Happy Wednesday, readers! I hope everyone’s week is off to a great start and we’re all feeling ready for turkey time next week (yep, that’s next week… 🙃).
As the days, weeks, and months scream by, and we barely have time to think, I have to step back and ask you… what are you thankful for this year?
Whether it’s family, friends, personal growth, or professional success, take a moment this week to reflect on what makes you feel whole.
I’m grateful for good health in my family, an incredible group of friends, my awesome gf, and, of course, you readers. Seriously, having the opportunity to rant, vent, obsess, and beyond about my experiences as a creator and professional in the creator economy is a dream come true.
When I first started this newsletter, I simply covered creator news and had no idea what direction I wanted to take this thing. But over the last two years and 100+ issues, Cmd+Shift+Create has truly turned into my baby. This is the content I love to create, and you, readers, are the reason I keep going.
So, to anyone reading this right now, I am truly thankful for you.
You are making my dream of becoming a creator closer to reality, and I can’t thank you enough. I genuinely never expected to have an audience of hundreds of readers tuning into my chaotic ramblings every week, but here we are.
So I’ll ask again, what’s one thing you’re feeling especially thankful for? Hit reply to this email and let me know. I would love to share your responses with the rest of the community, so send ‘em away and keep an eye out for a shout-out in next week’s issue!
Thank you again ❤️
-Luke
Numbers are Stupid
Source: LearnG2
Take it from me: the more value you place on vanity metrics, the unhappier you’ll be as a creator.
When I first started, I was obsessed with metrics. As a lil baby micro-creator (I know my worth), I used to check my numbers constantly. And it wasn’t pretty.
In my first full year of writing this newsletter every single week, I didn’t even break 160 subscribers.
Seriously.
Worse, most of those subscribers didn’t even sign up for the content. They were people I knew personally or people I convinced to subscribe after a conversation. I’d see the analytics: they’d open the email, skim for a second, and close it. It was disheartening.
I often questioned why I was even doing this.
It takes hours. It makes me no money. Nobody reads it. And on top of that, I didn’t feel like I could fully express myself creatively. I kept wondering: What’s the point?

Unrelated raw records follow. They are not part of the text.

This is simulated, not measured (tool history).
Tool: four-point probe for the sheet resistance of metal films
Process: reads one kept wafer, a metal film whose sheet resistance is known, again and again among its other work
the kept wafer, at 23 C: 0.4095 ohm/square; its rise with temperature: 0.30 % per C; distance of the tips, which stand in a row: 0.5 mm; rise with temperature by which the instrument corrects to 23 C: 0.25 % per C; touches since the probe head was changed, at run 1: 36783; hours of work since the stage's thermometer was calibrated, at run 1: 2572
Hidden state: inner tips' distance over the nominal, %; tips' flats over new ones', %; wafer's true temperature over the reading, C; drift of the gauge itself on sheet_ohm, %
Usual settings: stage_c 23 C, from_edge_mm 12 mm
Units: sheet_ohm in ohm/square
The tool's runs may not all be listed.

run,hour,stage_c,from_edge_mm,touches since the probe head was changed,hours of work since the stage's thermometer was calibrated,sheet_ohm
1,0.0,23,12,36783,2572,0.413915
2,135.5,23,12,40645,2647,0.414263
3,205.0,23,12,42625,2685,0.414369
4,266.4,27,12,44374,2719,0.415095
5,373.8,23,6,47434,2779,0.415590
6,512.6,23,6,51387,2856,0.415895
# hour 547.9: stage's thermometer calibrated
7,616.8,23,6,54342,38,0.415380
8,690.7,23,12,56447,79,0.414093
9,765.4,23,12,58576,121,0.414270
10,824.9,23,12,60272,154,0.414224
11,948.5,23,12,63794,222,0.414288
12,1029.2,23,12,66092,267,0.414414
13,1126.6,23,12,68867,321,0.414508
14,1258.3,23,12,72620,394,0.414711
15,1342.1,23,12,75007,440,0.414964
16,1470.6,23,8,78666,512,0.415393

For over two years, I let those numbers mess with my head. Even as they grew slowly, I obsessed over every dip and peak, feeling like I had no control, and no creative freedom.
But a few months ago, something shifted (you already know that pun was intended 😤).
Instead of staring at subscriber counts, hoping that I bring in thousands of readers, I started doubling down on creating the kind of content I love, and to my pleasant surprise, this is the content that seems to resonate with you.
It’s funny, really. As I made the transition into not caring about those vanity metrics and subscriber counts, my audience started to grow. Where I was once gaining and losing subscribers every week, I’m now finding that readers are not only joining the community, they’re sticking around!
Now, all of this said is not to toot my own horn. This is supposed to be a wake-up call to you creators who are where I was just a few months ago. Stop caring for the audience that you could have, and start caring for the audience that you have now!
At the end of the day, the hard truth is this:
You’re going to lose followers.
You’re going to have flopped content.
You’re not always going to hit the mark.
You’re going to fail sometimes.
And that’s ok.
Focus on crafting stronger content that resonates with your audience, and once you find that, keep exploring. It’s more than likely that you’ve already found what makes your audience tick, now you just have to keep going to bring in even more like-minded audience members.
While it’s insanely hard to simply forget about the almighty follower count, just remember this: numbers are stupid, and your metrics don’t matter.